We’ve been here before. Last year, in fact, in early August. Click here for the six posts made during that visit, including an interview with Park Manager, Poll Knowland, and Park Interpreter, Scott Stegenga. Well, Table Rock is just as beautiful now as it was then.
The photo you see above is much of what draws visitors to Table Rock State Park. And visitors are drawn! Last weekend well over 3,000 folks visited the Park. Well, in addition to the views you see above, there was also a well-known folk arts festival. But that’s still a lot of visitors! Be sure to click on that photo to see the lake. More on that in a moment.

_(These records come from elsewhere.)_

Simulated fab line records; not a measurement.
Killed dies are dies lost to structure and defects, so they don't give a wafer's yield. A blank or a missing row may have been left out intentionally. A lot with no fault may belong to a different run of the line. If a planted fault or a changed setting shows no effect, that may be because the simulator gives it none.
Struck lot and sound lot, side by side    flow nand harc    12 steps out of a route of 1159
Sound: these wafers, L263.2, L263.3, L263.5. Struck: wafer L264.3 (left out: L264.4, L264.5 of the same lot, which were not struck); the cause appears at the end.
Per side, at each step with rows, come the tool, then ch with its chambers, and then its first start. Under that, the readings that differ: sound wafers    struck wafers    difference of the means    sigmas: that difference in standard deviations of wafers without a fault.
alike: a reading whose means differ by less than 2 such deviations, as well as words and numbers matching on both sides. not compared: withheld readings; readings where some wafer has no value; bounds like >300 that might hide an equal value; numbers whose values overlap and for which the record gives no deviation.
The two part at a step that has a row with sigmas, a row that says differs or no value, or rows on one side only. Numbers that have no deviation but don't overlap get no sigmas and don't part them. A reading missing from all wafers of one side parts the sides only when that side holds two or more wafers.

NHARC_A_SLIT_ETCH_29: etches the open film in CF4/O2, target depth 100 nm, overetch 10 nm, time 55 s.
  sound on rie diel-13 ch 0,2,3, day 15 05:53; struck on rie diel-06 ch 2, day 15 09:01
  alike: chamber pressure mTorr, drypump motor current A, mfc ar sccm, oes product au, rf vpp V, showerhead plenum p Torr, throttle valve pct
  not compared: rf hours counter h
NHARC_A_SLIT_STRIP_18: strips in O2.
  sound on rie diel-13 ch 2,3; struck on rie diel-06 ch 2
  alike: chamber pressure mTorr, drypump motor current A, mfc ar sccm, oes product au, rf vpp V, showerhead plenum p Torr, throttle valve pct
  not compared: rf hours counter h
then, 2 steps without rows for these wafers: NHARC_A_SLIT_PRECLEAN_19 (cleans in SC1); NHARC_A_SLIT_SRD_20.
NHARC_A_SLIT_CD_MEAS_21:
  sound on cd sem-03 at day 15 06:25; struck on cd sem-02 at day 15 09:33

First, have a look at this! The grounds of the Visitors Center and Park Office where the Festival was held. I took the photo yesterday, Sunday, the day after the Festival. Not a scrap of paper or trash in the whole area. I looked! And that’s Table Rock again that you see in the distance. It’s hard not to keep taking pictures of that incredible sight.
Be sure to stop at the Office, by the way, to check in. The folks at the West gate don’t have the check-in materials, and you’ll just have to turn around.
This trip – first time in a while – I brought the Advanced Elements kayak along. Hoping to dip a paddle once or twice while here. The weather forecast isn’t promising for this afternoon. So I went over to have a look at the Park’s boat access in preparation. As you can see above, it was just impossible not to take another shot of those mountains!
And here’s the boat ramp. Now, you should notice a couple of things about this boat ramp. First, it’s quite long and steep. Don’t plan on trotting up and down very often from the water to your vehicle parked in the lot. Especially if you have something heavy, like an inflatable kayak, to carry. The second thing to notice is the surface of the ramp. You’ll have to click on the photo to see it clearly. It is roughened to make it an ideal surface for traction up and down. So, there are trade-offs!
Now, this lake is larger than it first looks when viewed from the porch of the Visitors Center. In fact, it’s 67 acres, if memory serves. So, it’s well worth the effort to bring along a boat for a paddle. Hopefully tomorrow. Table Rock has an upper lake too, Pinnacle Lake, accessed from its swimming and boating center just across the road from the Nature Center. No private boats are allowed in Pinnacle Lake. You must rent the Park’s boats, when they’re available. This is the lower lake, Oolenoy, near the Visitors Center. Which looks to me the more attractive. If only because it is larger.